Saturday, September 23, 2006

New information_schema views

As you might have recognized already, I love to take a look into the Change logs from time to time and hope to find some goodies there. Here's an especially nice one in the Change log of 5.1.12:

INFORMATION_SCHEMA contains new tables, GLOBAL_STATUS, SESSION_STATUS, GLOBAL_VARIABLES, and SESSION_VARIABLES, that correspond to the output from the SHOW {GLOBAL|SESSION} STATUS and SHOW {GLOBAL|SESSION} VARIABLES statements.

This was reason enough for me to compile MySQL 5.1 from source and take a look:
Welcome to the MySQL monitor.  Commands end with ; or \g.
Your MySQL connection id is 3 to server version: 5.1.12-beta-log

Type 'help;' or '\h' for help. Type '\c' to clear the buffer.

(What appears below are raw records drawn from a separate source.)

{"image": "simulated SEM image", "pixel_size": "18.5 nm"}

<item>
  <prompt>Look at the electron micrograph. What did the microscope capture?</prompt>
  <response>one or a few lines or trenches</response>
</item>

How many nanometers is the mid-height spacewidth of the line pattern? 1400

mysql> use information_schema
Database changed
mysql> show tables;
+---------------------------------------+
| Tables_in_information_schema |
+---------------------------------------+
| CHARACTER_SETS |
| COLLATIONS |
| COLLATION_CHARACTER_SET_APPLICABILITY |
| COLUMNS |
| COLUMN_PRIVILEGES |
| ENGINES |
| EVENTS |
| FILES |
| GLOBAL_STATUS |
| GLOBAL_VARIABLES |
| KEY_COLUMN_USAGE |
| PARTITIONS |
| PLUGINS |
| PROCESSLIST |
| REFERENTIAL_CONSTRAINTS |
| ROUTINES |
| SCHEMATA |
| SCHEMA_PRIVILEGES |
| SESSION_STATUS |
| SESSION_VARIABLES |
| STATISTICS |
| TABLES |
| TABLE_CONSTRAINTS |
| TABLE_PRIVILEGES |
| TRIGGERS |
| USER_PRIVILEGES |
| VIEWS |
+---------------------------------------+
27 rows in set (0.00 sec)

So what can you do with it? Certainly a lot. You want to know when your server has been restarted the last time? Here's what to do:
mysql> SELECT (NOW() - INTERVAL VARIABLE_VALUE SECOND) 
AS server_start_time
-> FROM information_schema.GLOBAL_STATUS
-> WHERE VARIABLE_NAME = 'UPTIME';
+---------------------+
| server_start_time |
+---------------------+
| 2006-09-23 20:38:05 |
+---------------------+
1 row in set (0.00 sec)

There are other nice things you can do. You can create a monitoring table and an event to copy the values of all Com% status variables into the monitoring table regularily, like so:
SELECT NOW() AS ts, 
VARIABLE_NAME, VARIABLE_VALUE
FROM information_schema.GLOBAL_STATUS
WHERE VARIABLE_NAME LIKE 'Com%'

And that's certainly not everything you can do ;-).

3 comments:

gmax said...

Great! That's what I have been waiting for very long!
Calculating performance formulas is also easier with these tables:

select
@key_reads := (
select variable_value
from INFORMATION_SCHEMA.GLOBAL_STATUS
where VARIABLE_NAME = 'Key_reads') as key_reads,
@Key_read_requests := (
select variable_value
from INFORMATION_SCHEMA.GLOBAL_STATUS
where VARIABLE_NAME = 'Key_read_requests') as key_read_requests,
100 - ((@key_cache/@Key_read_requests)*100) as `key cache efficiency`\G
*************************** 1. row ***************************
key_reads: 41959.0000000
key_read_requests: 8161031.0000000
key cache efficiency: 99.742716330816535400000000000000

Ronald Bradford said...

I'm a little surprised of two tables instead of 1.

1 table with a WHERE scope='SESSION' or WHERE scope='GLOBAL' would have achieved a simplier solution.

Markus Popp said...

Giuseppe: your query looks perfectly correct, but when I run it I always get a key cache efficiency of NULL (although e.g. key_reads is 116 and key_read_requests is 10121, so there's no division by zero or something like that).

Ronald: my happiness that I can access all these values by queries exceeds my sorrow that I have to deal with two tables instead of one ;-).